The parties have stipulated to the following facts:
1. The plaintiffs, Robert Lloyd Harris and Ellen W. Harris filed joint income tax returns for the taxable years 1972 and 1973.
2. On February 24, 1976, Mr. and Mrs. Harris filed claims for refunds from these two taxable years asserting that certain transactions were entitled to long-term capital gains treatment.
3. On April 1, 1976, the Internal Revenue Service mailed Mr. and Mrs. Harris notice of disallowance of their refund claims.
4. The 1972 transaction arose as follows:
A. On or about February 28, 1972, plaintiff, Robert L. Harris, entered into an agreement with Ridge Associates & Company whereby he paid to Ridge Associates $25,000 and received in exchange a non-interest bearing promissory note of $25,000 executed to him by Robert D. Johnson for Ridge Associates.
B. The agreement provided that Ridge Associates & Company would pay to Robert L. Harris by a fixed date the full and just proceeds of certain import franchises, such proceeds guaranteed to amount to no less than $10,750.
C. On or about November 1, 1972, plaintiff, Robert L. Harris, received from Ridge Associates & Company $35,750, which constituted the full proceeds and recoupment of capital realized as a result of the agreement and note.
5. The 1973 transaction arose as follows:
A. On November 15, 1972, plaintiff Robert L. Harris, signed an agreement to invest as a partner in a limited partnership known as The November 1972 Group organized to carry on the business of conducting the purchasing of import franchises.

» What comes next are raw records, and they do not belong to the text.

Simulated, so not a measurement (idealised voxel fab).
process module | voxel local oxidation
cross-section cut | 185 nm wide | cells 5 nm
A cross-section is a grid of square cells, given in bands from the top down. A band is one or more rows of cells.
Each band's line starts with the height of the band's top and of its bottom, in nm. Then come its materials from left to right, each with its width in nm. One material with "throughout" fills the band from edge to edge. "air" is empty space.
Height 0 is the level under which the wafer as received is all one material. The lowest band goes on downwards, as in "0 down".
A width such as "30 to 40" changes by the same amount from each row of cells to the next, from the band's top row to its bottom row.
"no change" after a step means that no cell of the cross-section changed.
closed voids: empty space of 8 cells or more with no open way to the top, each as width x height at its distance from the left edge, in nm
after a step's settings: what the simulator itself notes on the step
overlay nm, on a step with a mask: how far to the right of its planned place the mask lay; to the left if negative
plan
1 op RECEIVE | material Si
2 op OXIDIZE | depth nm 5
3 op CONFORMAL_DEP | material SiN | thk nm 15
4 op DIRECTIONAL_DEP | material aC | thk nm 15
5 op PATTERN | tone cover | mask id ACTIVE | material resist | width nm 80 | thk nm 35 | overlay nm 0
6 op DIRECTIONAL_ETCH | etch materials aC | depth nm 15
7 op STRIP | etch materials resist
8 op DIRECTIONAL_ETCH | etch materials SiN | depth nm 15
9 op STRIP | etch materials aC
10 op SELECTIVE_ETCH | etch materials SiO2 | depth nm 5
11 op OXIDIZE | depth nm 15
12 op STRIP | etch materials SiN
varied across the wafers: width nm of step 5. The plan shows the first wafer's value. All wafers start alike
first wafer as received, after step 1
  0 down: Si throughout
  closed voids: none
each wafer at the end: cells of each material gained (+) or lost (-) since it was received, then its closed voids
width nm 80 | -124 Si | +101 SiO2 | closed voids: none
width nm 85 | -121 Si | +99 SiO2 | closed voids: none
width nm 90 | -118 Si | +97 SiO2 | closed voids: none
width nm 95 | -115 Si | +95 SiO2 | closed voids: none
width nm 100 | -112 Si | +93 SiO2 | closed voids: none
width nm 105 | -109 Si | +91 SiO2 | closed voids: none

B. The partnership agreement provided that it would continue for a period of eight months and ten days unless *1176 terminated earlier and that plaintiff Robert L. Harris's capital contribution amounted to the sum of $48,000. It further provided that net profits and net losses would be shared by the partners pro rata to the amount of capital contributed by each partner.
C. On or about July 13, 1973, plaintiff, Robert L. Harris, received $64,440, which represented his distributive share of the proceeds plus recoupment of capital realized by The November 1972 Group activities.
6. Mary M. Byers, now deceased, and plaintiff, Allen C. Byers, filed a joint Federal income tax return for the taxable year ending December 31, 1973.
7. The Commissioner of Internal Revenue assessed a deficiency against them for underreported income and a resulting 5% penalty provided by 26 U.S.C. § 6653.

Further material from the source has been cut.